How should responsibilities for refugees be distributed? According to the UNHCR, at the end of 2014 there were 19.5 million refugees among a total of 59.5 million forcibly displaced persons worldwide. 1 Developing countries hosted 86 % of this refugee population (up from 70 % ten years previously.) Lebanon (26 %) and Jordan (9.8 %) have the highest per capita ratios of refugees worldwide. Is this a fair distribution of responsibilities?
Considerations of fairness have been much to the fore in the political rhetoric of debates concerning current flows of Syrian refugees into the European Union (although to put this into perspective, from the beginning of the crisis up to the end of 2015, the total number of asylum applications from Syrians in the European Union reached 681,713, while in the same period the number of Syrian refugees in Turkey amounted to 2.18 million ). But at least one of the difficulties in this debate is that there is no agreement among states, globally or within the EU, concerning what would count as criteria of a fair distribution of responsibility for refugees.
The current EU crisis also illustrates a further question that is urgent in the contemporary context: what are the limits on state’s obligations to refugees? Is it, for example, sufficient to have done one’s fair share or, in the absence of established criteria, to have done what a good faith effort to work out one’s fair share required? Or do states that have done their fair share have an obligation to take up the slack consequent on others failing to do their fair share?
In ‘Refugees, Fairness and Taking up the Slack’ – available open access here – I argue that in circumstances where not all states do their fair share, human rights protecting states are morally obliged to do more than their fair share, i.e., that refugee protection takes priority over fair distribution of responsibility for refugee protection. However I also draw attention to the prudential point that effective refugee protection is likely to depend on states being willing to do their fair share. Combining these claims, I argue that states have a duty to come to arrangements that, as far as plausible, aim at ensuring a fair distribution of responsibilities.

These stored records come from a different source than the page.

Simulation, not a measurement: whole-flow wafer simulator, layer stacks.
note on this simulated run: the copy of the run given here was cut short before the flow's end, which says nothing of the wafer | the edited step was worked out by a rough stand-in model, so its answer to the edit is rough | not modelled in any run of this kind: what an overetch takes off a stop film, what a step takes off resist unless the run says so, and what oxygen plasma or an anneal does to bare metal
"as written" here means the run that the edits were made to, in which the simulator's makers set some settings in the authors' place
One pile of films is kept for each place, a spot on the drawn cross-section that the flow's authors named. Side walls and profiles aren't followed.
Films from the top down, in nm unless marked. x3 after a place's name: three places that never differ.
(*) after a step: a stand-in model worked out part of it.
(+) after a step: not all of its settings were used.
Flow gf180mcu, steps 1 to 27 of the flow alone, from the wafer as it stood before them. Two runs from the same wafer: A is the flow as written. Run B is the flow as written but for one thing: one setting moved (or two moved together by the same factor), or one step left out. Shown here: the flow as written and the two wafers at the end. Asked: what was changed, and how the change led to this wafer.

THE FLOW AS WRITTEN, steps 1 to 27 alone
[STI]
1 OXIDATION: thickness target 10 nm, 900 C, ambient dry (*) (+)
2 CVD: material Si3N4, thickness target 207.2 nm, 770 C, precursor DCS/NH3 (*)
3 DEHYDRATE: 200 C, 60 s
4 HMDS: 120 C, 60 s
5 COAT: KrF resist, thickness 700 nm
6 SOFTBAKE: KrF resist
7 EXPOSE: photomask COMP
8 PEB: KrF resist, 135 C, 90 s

If the political task is thus that of establishing effective mechanisms for determining fair shares and generating reasonable compliance among states, what are prospects for the fulfillment of this duty? The article provides some reasons for thinking that any general rule for directly determining fair shares is both open to reasonable disagreement and is liable to be skewed by states’ perception of their own interests. It further argues that we have little reason to be confident that states will support the establishment of effective compliance measures – a point sadly illustrated by the failure of EU cooperation in the current refugee crisis.
Refugee crises as political crises are always a combination of a crisis of production and a crisis of response. As things stand, there is little reason to think that both types of crisis will not continue to recur. What this suggests is that we need both to recognize that the existing refugee regime – for all its limitations – is a considerable political achievement – and to acknowledge the extent of the hard political work that will be needed to address current and future refugee crises.